Prepaid maintenance growing F&I sales
Dave McMahon, Senior Editor
September 17, 2012
Filed under Features
ADP Lightspeed study shows service contracts remain driving force in F&I dept.
An ADP Lightspeed study provided exclusively to Powersports Business shows that prepaid maintenance has added tremendous growth to F&I department revenue stream over the past four years.
In the study of F&I products sold with V-twin and metric motorcycle unit sales by ADP Lightspeed subscribers, the data provides insight into how the most effective dealerships are employing F&I products with their unit sales.
The analysis, which included more than 600,000 unit sales from the 12 months ended July 2012, finds that documentation and administrative fees are the charge most often added to a motorcycle deal. They are included in 43 percent of all deals.
As shown in Chart A, the rate of penetration by F&I products is expressed as the percent of units that carried a sale of the product. Following doc fees and administrative charges, title and registration were next at 38 percent, followed by freight, setup and handling charges on 29 percent of deals.
Service contracts were sold on 17 percent of units. GAP insurance was seen 4.2 percent of the time, prepaid maintenance was present on 2.9 percent of units, and parts (not sold through the service department on a repair order) were listed on 1.4 percent of units.
From 2009-12, the greatest increase by any F&I product in average dollars per unit sold is prepaid maintenance, which has increased $1,365 to $1,479 per unit sold.
If freight and setup charges are included with F&I products, they account for the largest portion of F&I sales to units. Freight and setup charges generated $142 million in sales in the 12 months ended July 2012. Service contracts were next in revenue, with $128 million in sales.
“F&I products were grouped into 19 major types and compared for the years 2009 and 2012,” ADP Lightspeed senior analyst Hal Ethington said. “During this three-year span, there was little variance in ranking of penetration, but dollars per unit sold did change considerably.”
Revenue produced per unit changed considerably between the two years studied, as shown in Chart B. Prepaid maintenance rose $114 from 2009-12, the highest dollar increase of all F&I products. Road hazard, service contracts and GAP insurance all had substantial gains by 2012. Doc fees and credit card fees remained relatively stable, rising only slightly.

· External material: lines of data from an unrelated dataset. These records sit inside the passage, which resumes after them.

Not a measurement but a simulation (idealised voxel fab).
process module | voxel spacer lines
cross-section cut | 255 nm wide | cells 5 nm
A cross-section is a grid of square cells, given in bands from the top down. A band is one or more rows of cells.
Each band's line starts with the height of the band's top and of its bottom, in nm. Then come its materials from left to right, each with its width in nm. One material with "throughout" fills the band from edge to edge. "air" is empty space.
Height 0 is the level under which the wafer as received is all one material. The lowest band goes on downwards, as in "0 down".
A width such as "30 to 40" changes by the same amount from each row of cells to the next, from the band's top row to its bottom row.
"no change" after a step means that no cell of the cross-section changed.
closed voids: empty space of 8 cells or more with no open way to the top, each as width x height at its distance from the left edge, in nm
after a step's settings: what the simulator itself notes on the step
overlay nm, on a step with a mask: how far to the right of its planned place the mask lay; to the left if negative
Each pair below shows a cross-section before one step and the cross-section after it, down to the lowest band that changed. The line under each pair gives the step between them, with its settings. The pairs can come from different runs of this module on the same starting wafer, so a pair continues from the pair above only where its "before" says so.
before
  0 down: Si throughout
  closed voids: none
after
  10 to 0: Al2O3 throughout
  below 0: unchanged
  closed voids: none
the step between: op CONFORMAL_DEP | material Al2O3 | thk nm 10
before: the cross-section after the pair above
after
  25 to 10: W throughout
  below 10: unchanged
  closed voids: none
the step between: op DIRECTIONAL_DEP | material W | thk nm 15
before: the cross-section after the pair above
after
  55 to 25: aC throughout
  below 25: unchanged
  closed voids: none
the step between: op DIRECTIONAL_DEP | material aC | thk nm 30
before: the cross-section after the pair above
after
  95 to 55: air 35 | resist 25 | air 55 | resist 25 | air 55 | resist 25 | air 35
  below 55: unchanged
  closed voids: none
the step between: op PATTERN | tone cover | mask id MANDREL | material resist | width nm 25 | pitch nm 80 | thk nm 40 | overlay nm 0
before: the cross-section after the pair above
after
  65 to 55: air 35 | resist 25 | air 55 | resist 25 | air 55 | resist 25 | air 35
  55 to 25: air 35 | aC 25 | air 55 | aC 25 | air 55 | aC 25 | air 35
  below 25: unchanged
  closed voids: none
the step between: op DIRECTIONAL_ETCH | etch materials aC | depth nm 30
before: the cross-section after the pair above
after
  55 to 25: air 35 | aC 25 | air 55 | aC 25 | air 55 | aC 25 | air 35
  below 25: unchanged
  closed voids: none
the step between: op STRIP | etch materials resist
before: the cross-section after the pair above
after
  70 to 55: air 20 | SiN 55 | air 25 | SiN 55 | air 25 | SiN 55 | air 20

“Surprisingly, sales of security products (etching systems, LoJack, theft alarms, etc.) fell by over $23,” Ethington said.
Freight and setup also decreased by just less than $40. Large decreases were seen in insurances, gift cards and other miscellaneous products. Each of these groups fell by $100 or more per unit.
“Gift cards are a special case in this group,” Ethington said. “The amounts [in Table 1] are larger than would be expected for a normal ‘gift,’ due to the practice of some dealers to include pre-paid accessory sales as a gift card sale. The customer pays for accessories not yet delivered, the amount is financed on the deal, and the customer receives a gift card that can be used at the parts counter to pay for the accessories when picked up.”
Chart C analyzes the total revenue returned by each of the 17 groups when the per unit income is multiplied by the number of units affected. For the year ended July 2012, freight and setup returned $142 million in sales to the dealers. Service contracts are next in size with $228 million in sales. Doc fees account for $59 million; prepaid maintenance contributed $26 million.
“GAP insurance was barely part of the upper end of sales volume with $15 million, and surprisingly, road hazard products and insurances were present with $5 million in revenue,” Ethington noted.
All other groups combined accounted for about 10 percent of total F&I sales.
Ethington agrees that the study includes some products that are more “F&I” than others.
“Among the top generators, freight and setup would not technically be F&I,” he said. “Neither would parts and accessories or security products. These are actual hardware that have been added to the deal, but could as easily be classified as a parts sales.”
On the other hand, service contracts, doc fees, prepaid maintenance, GAP insurance and road hazard insurance all are traditional F&I products.
Ethington also said that contract interest participation, a normal F&I product that does produce significant revenue, has not been included in this study. Dealership reporting of this particular item varies widely, and it was not possible to gather reliable data in a uniform manner.
After pouring over another set of data that had been previously released, Ethington noted that service contracts are the driving force in generating F&I revenue.
“A 50 percent increase in credit card fees will mean little in the overall picture, and would be easily be offset by a less than one-half percent drop in service contract revenue,” Ethington said. “In fact, the irritation factor inherent in a charge for credit card use likely carries a greater risk of driving the customer away than does offering more expensive insurances that would actually have some potential benefit to the buyer. Dealers would be well advised to pay close attention to the proven heavy lifters of the F&I world: freight and setup, service contracts, doc fees and prepaid maintenance. Because of Internet shopping and resulting low unit margins, solid performance here will carry the department a long way toward the traditional goal of contributing a substantial portion of dealership profit.”